|Matthew Henry's Concise Commentary|
12:12-26 Christ and his church form one body, as Head and members. Christians become members of this body by baptism. The outward rite is of Divine institution; it is a sign of the new birth, and is called therefore the washing of regeneration, Tit 3:5. But it is by the Spirit, only by the renewing of the Holy Ghost, that we are made members of Christ's body. And by communion with Christ at the Lord's supper, we are strengthened, not by drinking the wine, but by drinking into one Spirit. Each member has its form, place, and use. The meanest makes a part of the body. There must be a distinction of members in the body. So Christ's members have different powers and different places. We should do the duties of our own place, and not murmur, or quarrel with others. All the members of the body are useful and necessary to each other. Nor is there a member of the body of Christ, but may and ought to be useful to fellow-members. As in the natural body of man, the members should be closely united by the strongest bonds of love; the good of the whole should be the object of all. All Christians are dependent one upon another; each is to expect and receive help from the rest. Let us then have more of the spirit of union in our religion.

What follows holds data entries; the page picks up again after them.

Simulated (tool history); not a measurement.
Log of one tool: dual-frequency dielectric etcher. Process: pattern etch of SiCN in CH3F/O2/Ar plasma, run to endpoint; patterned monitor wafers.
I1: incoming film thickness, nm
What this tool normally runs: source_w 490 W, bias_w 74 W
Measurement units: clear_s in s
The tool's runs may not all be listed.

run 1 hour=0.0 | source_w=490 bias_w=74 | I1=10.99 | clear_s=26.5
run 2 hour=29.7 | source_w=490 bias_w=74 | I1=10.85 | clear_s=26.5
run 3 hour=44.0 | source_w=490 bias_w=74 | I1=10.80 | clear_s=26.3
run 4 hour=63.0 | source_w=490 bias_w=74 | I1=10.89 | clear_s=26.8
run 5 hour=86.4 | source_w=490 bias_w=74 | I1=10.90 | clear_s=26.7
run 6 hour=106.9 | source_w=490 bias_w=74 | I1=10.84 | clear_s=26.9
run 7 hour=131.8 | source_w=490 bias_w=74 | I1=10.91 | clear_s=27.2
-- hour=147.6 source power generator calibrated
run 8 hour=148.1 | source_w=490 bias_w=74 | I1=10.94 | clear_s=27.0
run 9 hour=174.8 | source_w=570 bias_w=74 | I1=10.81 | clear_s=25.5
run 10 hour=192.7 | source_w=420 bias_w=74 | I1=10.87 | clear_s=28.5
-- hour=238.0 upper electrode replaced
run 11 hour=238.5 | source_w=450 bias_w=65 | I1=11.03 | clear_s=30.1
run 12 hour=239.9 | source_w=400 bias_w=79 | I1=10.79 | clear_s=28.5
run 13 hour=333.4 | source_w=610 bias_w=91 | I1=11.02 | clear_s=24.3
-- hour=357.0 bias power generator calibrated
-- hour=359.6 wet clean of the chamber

Verse 25. - No schism in the Body. What is exclusively called "schism" is not necessarily such. There may be difference of fold in the one flock. There may be no real discord or dissension, though there may be varieties of ecclesiastical government. Unity, as the whole argument shows, does not demand the existence of uniformity. That the members should have the same care one for another. Thus the early believers "were of one heart and of one soul;" and the moment that a complaint arose that one of the weakest and smallest interests was neglected, the supposed neglect was amply remedied (Acts 4:32; Acts 6:1-6).
Gill's Exposition of the Entire Bible
That there should be no schism in the body..... No complaint of one member against another, as useless and unnecessary; no murmuring on that account; no tumults and rioting; no rebellion and insurrection of one against another; no dissension, no division. The use Menenius (e) Agrippa made of this simile, applying it to the body politic, as the apostle here does to the spiritual body, for the appeasing of a sedition among the people; is well known, and usually mentioned by interpreters on this place:
but that the members should have the same care one for another; that is, they are so tempered and mixed together, are in such close union with, and have such a dependence on each other, that they are necessarily obliged to take care of each other's good and welfare, because they cannot do one without another; and so God has ordered it in the church, that persons should be so placed in it, and gifts disposed of among them in such a manner, that every man is obliged, not only to look on, and be concerned for his own things, that he takes care of himself, and performs his office, but that he looks every man on the things of others, his good and safety being involved in theirs.
(e) Liv. Hist. l. p. 43.
Jamieson-Fausset-Brown Bible Commentary
25. no schism—(compare 1Co 12:21)—no disunion; referring to the "divisions" noticed (1Co 11:18).
care one for another—that is, in behalf of one another.